The Caste/Ethnic Bases of Poverty Dynamics: A Longitudinal Analysis of Chronic and Structural Poverty in Nepal

Pages 1430-1451 | Received 06 Aug 2015, Accepted 20 Jul 2016, Published online: 16 Oct 2016
 

Abstract

This paper examines poverty dynamics and their socioeconomic determinants between 1996 and 2011 in Nepal. With chronic and structural poverty headcount ratios of around 17 per cent, poverty is mostly transient and stochastic affecting up to four-fifths of the population. Descriptively, indigenous Janajatis and lower caste Hindus exhibit the highest rates of chronic and structural poverty. Panel data models suggest significant roles of human capital and household assets in determining poverty, however, with the evidence of caste/ethnic penalty limited mostly to Janajatis. Findings provide important insights into the structure and determinants of poverty dynamics, helping to rethink policies to address them.

Acknowledgements

This analysis is based on data from the Nepal Living Standard Surveys and the author expresses commitment to making available the data and codes of analysis upon request. The author appreciates the comments received from anonymous referees which have improved the paper greatly. The remaining errors and omissions are those of the author.

Disclosure statement

No potential conflict of interest was reported by the author.

Notes

1. This index focuses on such empowerment measures as knowledge and awareness, participation, confidence and comfort, social networks, and efforts to influence as well as other social inclusion indicators including self-perception of status, access and public intimidation, political influence, and services and opportunities (World Bank & DFID, Citation2005).

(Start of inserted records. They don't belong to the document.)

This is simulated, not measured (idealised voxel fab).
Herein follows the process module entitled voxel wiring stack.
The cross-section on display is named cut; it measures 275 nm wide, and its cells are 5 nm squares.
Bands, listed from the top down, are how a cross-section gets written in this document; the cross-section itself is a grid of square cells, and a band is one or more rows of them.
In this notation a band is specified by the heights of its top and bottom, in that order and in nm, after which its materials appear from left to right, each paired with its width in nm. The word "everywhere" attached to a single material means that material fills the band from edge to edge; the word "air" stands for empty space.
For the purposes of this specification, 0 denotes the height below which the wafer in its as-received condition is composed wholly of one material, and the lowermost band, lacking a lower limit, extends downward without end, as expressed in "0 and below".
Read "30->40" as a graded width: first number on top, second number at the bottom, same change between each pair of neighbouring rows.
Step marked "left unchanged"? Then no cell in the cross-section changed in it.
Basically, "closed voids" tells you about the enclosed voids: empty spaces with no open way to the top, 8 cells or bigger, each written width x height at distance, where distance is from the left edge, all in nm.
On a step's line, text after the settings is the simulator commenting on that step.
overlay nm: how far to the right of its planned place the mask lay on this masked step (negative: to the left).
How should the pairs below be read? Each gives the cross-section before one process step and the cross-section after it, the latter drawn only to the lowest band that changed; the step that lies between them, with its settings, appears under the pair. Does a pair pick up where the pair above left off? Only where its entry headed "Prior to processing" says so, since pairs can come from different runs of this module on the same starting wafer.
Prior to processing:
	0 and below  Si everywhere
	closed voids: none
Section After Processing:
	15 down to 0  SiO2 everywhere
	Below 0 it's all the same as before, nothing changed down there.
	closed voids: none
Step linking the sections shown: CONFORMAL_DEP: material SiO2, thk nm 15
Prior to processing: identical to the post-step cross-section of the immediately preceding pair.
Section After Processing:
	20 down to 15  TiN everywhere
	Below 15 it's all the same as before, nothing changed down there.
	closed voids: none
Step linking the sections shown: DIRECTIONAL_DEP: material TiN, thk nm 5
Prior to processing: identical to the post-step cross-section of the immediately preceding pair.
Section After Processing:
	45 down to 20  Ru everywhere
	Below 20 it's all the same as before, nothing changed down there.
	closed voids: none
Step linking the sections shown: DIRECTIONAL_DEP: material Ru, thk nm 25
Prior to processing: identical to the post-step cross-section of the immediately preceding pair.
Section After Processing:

2. These years are reported as shorthand, with actual data collection spanning over Nepali calendar years approximating the middle of 1995/1996, 2003/2004, and 2010/2011.

3. This closeness is particularly salient in the case of the balanced panel when weighting is used. The average nominal per capita consumption estimates reported by the CBS (Citation2011b) were NPR 6802, 15,848, and 34,829 for 1996, 2004, and 2011 respectively.

4. These estimates do not make adult equivalent adjustments by household size. While these adjustments can address the economies of scale for larger households, the small costs of housing relative to other consumption expenses suggest that this may not be very useful. It is important to note, however, that poverty estimates attenuate when adult equivalence scales are used (see Table A.6 in the Online Appendix).

5. Since less than 13 per cent of households from the first panel survey are included in the balanced panel, the differences are greater for 1996 than for 2004 and 2011.

6. These six major caste/ethnic categories are aggregated from over 100 identified groups in Nepal. The upper, middle, and lower caste Hindus all are Hindu groups facing very different degrees of privileges and disadvantages throughout Nepal’s history. Janajatis are not exclusively identified as Hindus although they were forcibly assimilated into the Hindu caste system. While a part of Janajatis, the Newars have enjoyed economic privilege afforded by their dominance in business professions. Muslims and others, albeit not fully coherent in socioeconomic privilege, are grouped to create a category that includes all others.

7. While the assets or endowments used to assess economic hardships can vary from human capital and infrastructure to social networks and relationships (Carter & May, Citation2001), household assets provide a reasonable proxy measure of them (Carter & Barrett, Citation2006). Assuming that the typical return to household assets would be about one third the investment – not in a literal sense because assets are not the only investment or endowment, with human capital making perhaps an even more important investment – households with assets valued at over three times the applicable consumption poverty line are expected to escape poverty more easily. These household assets include farmland, housing, and other fixed assets that can generate return on a regular basis. The cut-off of assets at three times the consumption poverty line is arbitrary and using observed assets may not fully capture the expected return which can vary depending on not just household endowments but caste/ethnic discrimination or penalty as well. But this still gives a reasonable basis using the framework of structural poverty (Carter & Barrett, Citation2006; Carter & May, Citation2001).

8. Theoretically, this indirect form of discrimination is quite significant since lower castes and other marginalised groups may have been prevented historically from developing comparable levels of human capital and assets. But this would require a deeper analysis of the determinants of intergroup differences in human capital, assets, and even opportunities involving enormous endogeneity. Fully accounting for this endogeneity concern would be beyond the scope of this paper.

9. While household fixed effects would be more consistent in estimating the impact, they would not be feasible given the time-invariant measurement of many household characteristics. But the model will be estimated with heteroskedasticity-robust standard errors to achieve greater consistency.

10. 1Estimates are reported with cluster-robust standard errors. Empirically, an ideal strategy would be to estimate the model in a purely panel data framework just like in the case of ordinary least squares regressions. But since this is not available on Stata, the software package used in this analysis, the second best strategy that is used here is to apply clustering so that the data are grouped around 434 clusters, with the three years serving as iterations within clusters.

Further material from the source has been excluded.